I received the December issue of The Gospel Coalition newsletter in my inbox the other day, and I thought they did such a good job stating their vision for the organization that I wanted to share it here.
Here’s how they (Don Carson and Tim Keller) put it:
We helped to found The Gospel Coalition in 2005 with three goals in mind: first, to articulate the gospel in a theologically rich way to demonstrate its relevance to all biblical revelation and to all peoples; second, to deepen thinking and living to “act in line with the truth of the gospel” (Gal. 2:14); and third, to spread this vision of ministry to churches around the globe.
Most of you are familiar with TGC and its vision. Yet, in another sense, I think there is a lot here that is always worth a good refresher.
For example, note the first goal. Their point is that the gospel is at the heart of the Bible. In one sense that seems obvious, but that’s only because people like Carson and Keller have been making that point so well!
Many people still think of the Scriptures as a book of moral principles or disconnected stories. While it does teach us moral principles, and does have stories, the heart of everything — the center and that which connects everything together — is Christ himself, who died and rose again for us. All Scripture points to him ultimately, and is to be understood in that way.
If Christ and the gospel are at the heart of the Scriptures, then that means that mercy is at the heart of the Scriptures. For the gospel is at root a revelation of God’s mercy. And this leads to the second point: the gospel is to affect how we live every area of our lives.
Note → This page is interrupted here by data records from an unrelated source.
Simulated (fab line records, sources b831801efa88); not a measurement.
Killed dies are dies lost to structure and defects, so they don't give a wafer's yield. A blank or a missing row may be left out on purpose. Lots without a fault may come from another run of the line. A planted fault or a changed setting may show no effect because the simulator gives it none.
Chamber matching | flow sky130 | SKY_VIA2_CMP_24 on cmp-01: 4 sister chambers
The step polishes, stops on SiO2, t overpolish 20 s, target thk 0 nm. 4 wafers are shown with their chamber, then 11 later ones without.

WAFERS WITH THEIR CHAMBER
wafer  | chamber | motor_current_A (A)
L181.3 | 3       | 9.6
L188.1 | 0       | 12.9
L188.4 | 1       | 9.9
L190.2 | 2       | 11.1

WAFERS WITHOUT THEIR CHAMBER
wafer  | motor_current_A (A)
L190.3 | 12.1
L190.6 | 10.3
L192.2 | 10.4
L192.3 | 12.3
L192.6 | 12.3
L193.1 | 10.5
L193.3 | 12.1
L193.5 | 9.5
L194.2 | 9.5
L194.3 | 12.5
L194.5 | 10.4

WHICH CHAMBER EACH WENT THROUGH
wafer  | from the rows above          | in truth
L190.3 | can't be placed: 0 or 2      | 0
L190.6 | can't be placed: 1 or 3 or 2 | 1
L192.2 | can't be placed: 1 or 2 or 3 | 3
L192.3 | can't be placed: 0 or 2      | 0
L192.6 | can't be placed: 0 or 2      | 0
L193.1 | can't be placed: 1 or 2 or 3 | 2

It is, first of all, significant to realize that, just as the gospel is relevant to every facet of biblical revelation, so also the gospel is relevant to every area of our life. We are to think of every area of life in relation to the gospel. But what does this mean? Since the gospel is about God’s mercy, it means that we are to have a merciful angle in how we do and think about everything.
For example, with your business practices letting the gospel be the center doesn’t mean you don’t care about profit. But it does mean that you pursue profit in a people-affirming way — in a way that doesn’t use your employees or treat customers simply as a means to making money. Instead, you see your customers (and employees) as people who are valuable in themselves and whom you exist to bring real benefit to.
It also means that you don’t justify being inhuman or overly strict to people in the name of saying “this is just business.” Letting mercy govern how you do things means you act like a real human being, with emotion and compassion, in every area of life, including business.
Business is just a small example here. To act in line with the truth of the gospel in every area of life means to see yourself as a servant of others in every area, seeking to do what is right for them rather than first seeking to do what is right for yourself.
Third, this vision of the primacy of the gospel is so significant and crucial that it is not enough simply to live it; we must also spread it. And, of course, this is God’s call to his people. We are to believe the gospel, live in accord with the truth of the gospel, and spread the gospel and the vision for life that is in line with it to the world. The chief way that TGC does this is by spreading a gospel-centered vision to churches and ministries globally.
These three principles are incredibly profound, exciting, and life transforming. They are solid principles not just for a Christian ministry, but for a Christian life.